Week 2: XML and TEI

What is XML

Last week we learned HTML or HyperText Markup Language. Today we will be discussing XML, or eXtensible Markup Language. While HTML is primarily concerned with describing the display of content, XML is designed for classifying content into categories.

Ok, ok, I know last week we said that in the current versions of HTML, its actually CSS that handles display and HTML is used for classifying content into categories...that's true, but the categories that HTML uses are still more or less associated with display. XML can be used to classify things in categories that likely have nothing to do with display. For instance, XML will allow you to define the character who is speaking in a play. It is unlikely that you would want to display any one character's words in a format that is different than another's (Hamlet's verse speeches, for instance, will likely be represented in the same way as those of Horatio), and so you would probably not create a "div" tag with a class "HamletSpeech." You might, however, create a similar tag in XML

Why XML

XML developed out of SGML (Standard Generalized Markup Language) which was created to store data in a form that was machine independent. The storage of data in an organized and searchable form has long been a primary goal of computing. The problem is computers and software are updated often and quickly become obsolete. There is a real danger that data that depends upon proprietary software will become useless when the software can no longer be run. XML helps to solve this problem by encoding data in a text file using a regularized format that can easily processed by any computer (at least any computer that resembles what we have, for the last 25 years or so, called a computer).

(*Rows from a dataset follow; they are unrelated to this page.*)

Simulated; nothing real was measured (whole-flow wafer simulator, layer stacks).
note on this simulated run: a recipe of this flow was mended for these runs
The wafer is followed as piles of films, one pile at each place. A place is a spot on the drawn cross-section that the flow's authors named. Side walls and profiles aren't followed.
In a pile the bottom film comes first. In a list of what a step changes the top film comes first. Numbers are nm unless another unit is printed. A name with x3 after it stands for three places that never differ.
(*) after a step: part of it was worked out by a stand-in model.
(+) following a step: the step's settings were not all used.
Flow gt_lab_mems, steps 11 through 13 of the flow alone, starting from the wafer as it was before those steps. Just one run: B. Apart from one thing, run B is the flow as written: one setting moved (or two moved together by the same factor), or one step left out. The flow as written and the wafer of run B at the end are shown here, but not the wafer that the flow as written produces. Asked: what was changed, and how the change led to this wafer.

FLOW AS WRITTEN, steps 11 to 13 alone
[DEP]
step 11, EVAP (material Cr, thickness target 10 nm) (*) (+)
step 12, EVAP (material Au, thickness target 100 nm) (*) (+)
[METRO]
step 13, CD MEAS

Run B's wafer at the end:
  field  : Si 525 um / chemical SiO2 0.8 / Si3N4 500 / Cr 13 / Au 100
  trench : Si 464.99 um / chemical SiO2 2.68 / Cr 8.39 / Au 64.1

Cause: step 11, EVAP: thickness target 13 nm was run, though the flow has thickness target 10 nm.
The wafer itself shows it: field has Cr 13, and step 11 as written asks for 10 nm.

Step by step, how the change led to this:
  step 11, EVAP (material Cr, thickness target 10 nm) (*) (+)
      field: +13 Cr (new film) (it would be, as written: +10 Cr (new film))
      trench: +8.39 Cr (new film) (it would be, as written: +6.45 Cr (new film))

The X in XML stands for eXtensible, which refers to the fact that, unlike HTML, there is no theoretical limit to the number of tags that can be used in XML. For instance, <div id="HamletSpeech"> and <HamletSpeech> are both perfectly good XML tags. Each project defines its own set of tags which are considered appropriate for its particular goals. These tags are defined and organized into a hierarchy in a set of rules. Originally, these rules were known as a Document Type Definition or a DTD. For the last ten years or so, XML users have been developing other ways of representing the rules for a particular set of XML tags (the most common being something called RelaxNG schemas), but DTDs probably remain the most common way of creating these rules.

Designing a DTD

Although this may soon be as obselete as programming on punch cards, let's spend a few minutes learning how to construct a rule list for DTDs. W3Schools, which we discussed last week, maintains an excellent tutorial on DTD building at http://www.w3schools.com/dtd/default.asp, but I have included a shorter lesson below.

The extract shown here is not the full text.